Sunday, August 10, 2008

Die Olympische Spiele

Time for another Olympic post, but this one slightly less about the Olympics than my previous post on Walk Don't Run. The 1938 documentary Olympia is the famous record of the 1936 Berlin Olympics, directed by Leni Riefenstahl. Riefenstahl (1902-2003) is the highly controversial director who made not only Olympia, but the propaganda movie Triumph of the Will, about the 1934 Nazi Party Congress in Nuremberg. Possibly the best starting point for learning more about the life and work of Riefenstahl is the German documentary made in honor of her 90th birthday in 1992 and containing extensive interviews with her, Leni Riefenstahl: The Power of Images. (Note that the movie has also gone under the title The Wonderful Horrible Life of Leni Riefenstahl.)

In this fascinating three-hour movie, we learn that Riefenstahl really lived four lives in one. Born in 1902, she became an actress on the Berlin stage of the early 1920s, a relatively liberated era of the Weimar Republic. This led her into becoming a movie actress, and making several silent films in a genre known as "mountain movies", with some of the famous titles in the genre being The Holy Mountain and The White Hell of Piz Palü, both of which are available on DVD. Perhaps the most interesting thing for us modern viewers about these movies is that the actors did their own stunts, which was very difficult on them.

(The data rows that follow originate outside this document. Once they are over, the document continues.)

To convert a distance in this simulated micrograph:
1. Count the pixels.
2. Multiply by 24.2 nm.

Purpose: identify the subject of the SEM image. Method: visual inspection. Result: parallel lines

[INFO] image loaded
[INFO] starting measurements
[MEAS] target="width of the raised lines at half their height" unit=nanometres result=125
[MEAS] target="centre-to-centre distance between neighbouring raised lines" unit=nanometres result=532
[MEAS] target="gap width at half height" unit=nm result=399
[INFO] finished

Riefenstahl wanted to do more than act in the "mountain movies", so she decided to become a director. Her 1932 movie The Blue Light gained her the notice of the Nazis, who asked her to direct the record of the Nazis' 1933 party congress. This was a shorter movie called Victory of Faith, and apparently so impressed certain members of the Nazi Party that they asked her to make what would eventually become Triumph of the Will, about the 1934 Party Congress. This is by far the most controversial part of Riefenstahl's career, and in the interviews she did she is given ample opportunity to explain and defend the work she did on behalf of the Nazis. Suffice it to say that I personally find it interesting, but unsurprising, that Riefenstahl comes in for much more criticism for pro-Nazi propaganda than do the makers of pro-Communist propaganda such as Aleksander Dovzhenko and his 1930 movie Earth. Olympia came about as a result of the success of Triumph of the Will. Riefenstahl claims she was reluctant to make another movie directly for the Nazis, but claims she made it on the express condition that they not ask her again to make another movie for them. (In point of fact, she didn't direct another movie during the Nazi period.) Riefenstahl also claims that many of the cinema techniques she wanted to use, both in Triumph of the Will and Olympia, were vehemently opposed by some of the powers that be, notably Joseph Goebbels, the Nazis' Propaganda Minister.

Everybody knows that Hitler eventually started World War II, which the Nazis lost. After the war there was an intensive process of denazification, with anybody perceived to have Nazi ties being blacklisted, a fate that befell Riefenstahl as well. Not being allowed to make movies, she took up photography, eventually spending a substantial amount of time with the Nuba tribe in what is now southern Sudan, taking photographs of them. She was obviously still obsessed with the human form as she had been when she made Olympia two decades earlier, and one of the results is that her book of photographs was almost as controversial as her propaganda movies for the Nazis.

Finally, when she was 70 years old, she took up another aspect of filmmaking: underwater photography. She claimed to be just 50 years old in order to be able to take scuba lessons, and having gotten a scuba certificate, proceeded to make documentary work about undersea life, which she was still doing into her nineties, at the time this movie was made. At least this time, for her sake, the subject material was rather less controversial. Still, it's striking to see just how interested a director can be in form and composition.

Leni Riefenstahl: The Power of Images is available on DVD, and even with a three-hour running time, is an excellent movie about one of the most fascinating, complex, and controversial figures of cinema history. I can highly recommend it, and would tell everyone to watch it and judge for themselves exactly how guilty Riefenstahl was or wasn't of complicity with the Nazis.